Concerned rumblings about the decline of the dollar as the international currency of choice have a long pedigree. (See reports from 1999, 2003, early 2009). Few would deny it's a real trend, particularly with the head of the World Bank making the same prediction as recently as last week. But the latest news --that China, Russia, and Middle East nations may be plotting to stop using American currency for oil trades--is being greeted with skepticism by some econopundits. Why?

Many argue that the report is thinly sourced, that the news is hardly groundbreaking, and that such a move--if it were true--might be welcome for causing U.S. exports to surge. Though there is still a strain of concern, the overwhelming reaction among financial analysts is that the shift away from greenbacks is slow, inevitable, and somewhat beneficial. Their reactions to the report:

  • If True, U.S. Has Most to Gain From Dollar Decline, says Edward Harrison at Credit Writedowns. "Is it curtains for the US currency? Maintain a healthy dose of scepticism. But, I will say this: if the dollar does decline, Bernanke and the gang will be high-fiving it up and down the corridors of Washington because the dirty little secret is the U.S. wants currency depreciation. Policy makers in America want inflation. This gets them out of a policy cul-de-sac and certainly helps the U.S. to increase savings without government deficits via an invigorated export sector."

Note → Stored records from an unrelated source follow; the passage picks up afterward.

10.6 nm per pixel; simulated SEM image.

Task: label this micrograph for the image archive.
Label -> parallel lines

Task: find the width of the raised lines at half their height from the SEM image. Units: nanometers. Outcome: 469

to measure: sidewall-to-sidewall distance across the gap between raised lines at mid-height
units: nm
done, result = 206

  • Not Novel, But It's True That Dollar Is on the Outs, says Yves Smith at Naked Capitalism. "Many US commentators blithely asset that the US does not need to worry about the reserve currency status of the dollar, since there is allegedly no ready substitute. Yet those arguments ignore the fact that there has already been movement away from the greenback...Another chip away at the dollar's standing is a effort underway by the Gulf States plus China, Russia, Japan and France to denominate oil sales not in dollars but a basket of currencies. Note this is not completely novel; Iran's oil sales to Japan are quoted in yen."
  • 'Nothing But Meaningless Hype,' argues Mike Shedlock at Mish's Global Trend Analysis. "The idea is ridiculous. Saudi Arabia, China, Japan, and any other country can hold whatever reserves they want in whatever currencies they want regardless of the pricing unit of oil. Reserves are based on trade relationships not pricing units! Pricing oil in Euros (or even sillier - a basket of currencies) will not cause anything to happen. If pricing unit changes do happen, they will be a result of sentiment changes in regards to existing dollar hegemony and not the other way around. Dollar Armageddon is not coming over a pricing unit, nor did the US invade Iraq for that reason. The story is nothing meaningless hype."
  • Overreacting to a Long-Term Trend, writes Izabella Kaminska at FT Alphaville, offering an extensive rundown of reactions from stock analysts. "As we've stressed, denials have been coming out thick and fast from all the central banks involved. What's more, the concept of pricing oil in an alternative currency to the dollar is hardly a new one." Kaminska highlights reactions from finance professionals: "This is not new news of course, for such a change from dollar pricing to some other methodology has been discussed, rumoured, tossed about for months, but this time we note that Japan and France are involved in the meetings and that changes the tenor of the rumours entirely." Most others wrote variations on this line, proven wise by the decline in the dollar index: "Hardly that surprising."